On the negative side, top global authorities including the FBI have issued advisories against using Zoom given the phenomenon known as “Zoom bombing”. This is when trolls hijack your video conversations with potentially harmful content including pornography. However, this can reportedly be remedied by setting the calls to ‘Private’. This is important to keep in mind given that most children across countries like the U.S. and parts of Europe currently rely on Zoom for their day-to-day schooling.

A couple of weeks ago, Taiwan officially became the first country to ban the use of Zoom in government given its security issues that came to light in late March. The New York Education Department also stopped using Zoom and decided to use Microsoft Teams instead. 

In India, the Computer Emergency Response Team of India (CERT-In) has said - "Insecure usage of the platform (Zoom) may allow cyber criminals to access sensitive information such as meeting details and conversations,” while also advising caution to citizens before accessing the app. It is recommended to keep strong passwords for each video meeting while also making sure the users are accessing the latest version of the app.

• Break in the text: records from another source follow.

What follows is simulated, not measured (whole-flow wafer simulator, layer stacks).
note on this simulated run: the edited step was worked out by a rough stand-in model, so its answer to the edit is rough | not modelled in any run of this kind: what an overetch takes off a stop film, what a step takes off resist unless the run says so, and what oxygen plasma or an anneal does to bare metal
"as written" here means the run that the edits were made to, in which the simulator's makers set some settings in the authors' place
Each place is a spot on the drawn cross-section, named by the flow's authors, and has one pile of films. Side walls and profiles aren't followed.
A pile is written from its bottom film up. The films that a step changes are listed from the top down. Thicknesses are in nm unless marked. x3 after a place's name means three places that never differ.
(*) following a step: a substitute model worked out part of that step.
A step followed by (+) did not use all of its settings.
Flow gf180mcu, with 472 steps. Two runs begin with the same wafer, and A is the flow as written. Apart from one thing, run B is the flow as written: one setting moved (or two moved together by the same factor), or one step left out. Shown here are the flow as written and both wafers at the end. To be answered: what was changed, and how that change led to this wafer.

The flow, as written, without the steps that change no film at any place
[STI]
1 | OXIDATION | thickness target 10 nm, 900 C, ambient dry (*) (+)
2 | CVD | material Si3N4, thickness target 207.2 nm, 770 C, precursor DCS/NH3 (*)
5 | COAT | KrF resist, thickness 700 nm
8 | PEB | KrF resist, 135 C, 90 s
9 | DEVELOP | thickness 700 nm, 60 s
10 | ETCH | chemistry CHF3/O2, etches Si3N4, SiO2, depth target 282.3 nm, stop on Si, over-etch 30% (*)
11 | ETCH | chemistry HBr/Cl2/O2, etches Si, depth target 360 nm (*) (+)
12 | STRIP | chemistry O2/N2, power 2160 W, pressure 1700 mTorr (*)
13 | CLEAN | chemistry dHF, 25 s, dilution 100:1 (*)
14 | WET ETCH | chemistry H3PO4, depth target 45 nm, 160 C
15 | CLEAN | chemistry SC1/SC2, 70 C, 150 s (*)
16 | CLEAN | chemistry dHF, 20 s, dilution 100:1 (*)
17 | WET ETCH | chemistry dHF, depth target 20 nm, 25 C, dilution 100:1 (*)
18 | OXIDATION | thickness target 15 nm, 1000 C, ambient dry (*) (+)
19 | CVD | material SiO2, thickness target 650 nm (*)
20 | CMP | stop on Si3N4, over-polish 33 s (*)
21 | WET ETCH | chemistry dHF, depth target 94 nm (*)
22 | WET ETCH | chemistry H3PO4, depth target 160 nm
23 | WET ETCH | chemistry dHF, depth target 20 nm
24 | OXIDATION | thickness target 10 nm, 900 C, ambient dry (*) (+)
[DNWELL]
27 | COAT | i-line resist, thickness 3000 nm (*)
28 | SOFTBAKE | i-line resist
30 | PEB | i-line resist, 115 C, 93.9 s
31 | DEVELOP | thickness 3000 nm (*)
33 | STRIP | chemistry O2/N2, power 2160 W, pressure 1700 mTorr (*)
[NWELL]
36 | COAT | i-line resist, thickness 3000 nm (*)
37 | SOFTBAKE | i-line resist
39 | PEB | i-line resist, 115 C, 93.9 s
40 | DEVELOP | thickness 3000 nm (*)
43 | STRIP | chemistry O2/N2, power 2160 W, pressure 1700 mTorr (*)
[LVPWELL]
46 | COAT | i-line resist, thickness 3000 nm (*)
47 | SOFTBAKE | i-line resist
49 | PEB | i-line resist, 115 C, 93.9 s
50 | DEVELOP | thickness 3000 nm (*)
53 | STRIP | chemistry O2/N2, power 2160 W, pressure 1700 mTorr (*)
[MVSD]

Entrepreneur Elon Musk has reportedly banned the use of Zoom within SpaceX establishments given the security risks it could pose. Separately, a recent report talked about how Zoom’s iOS app was sending user data to Facebook. So it’s safe to say that Zoom has had it much worse than Houseparty in the recent environment. 

Fortunately, the company has made progress with regard to fixing vulnerabilities. Zoom recently announced a 90-day freeze on feature updates, dedicating its resources fully to privacy and security related issues. 

Should you stop using Zoom or Houseparty?

Zoom has somewhat acknowledged its issues and has gone on to fix them, while Houseparty has swept aside the allegations as fake news. Apps like Slack and Microsoft Teams have also shown some vulnerabilities, although they’re all fixed now. 

A New York Times report from early this month revealed that Zoom’s business partners like Dropbox were well aware of the security vulnerabilities before it became public. It is said that the issue took months to fix after it was originally discovered at a hackathon sponsored by Dropbox.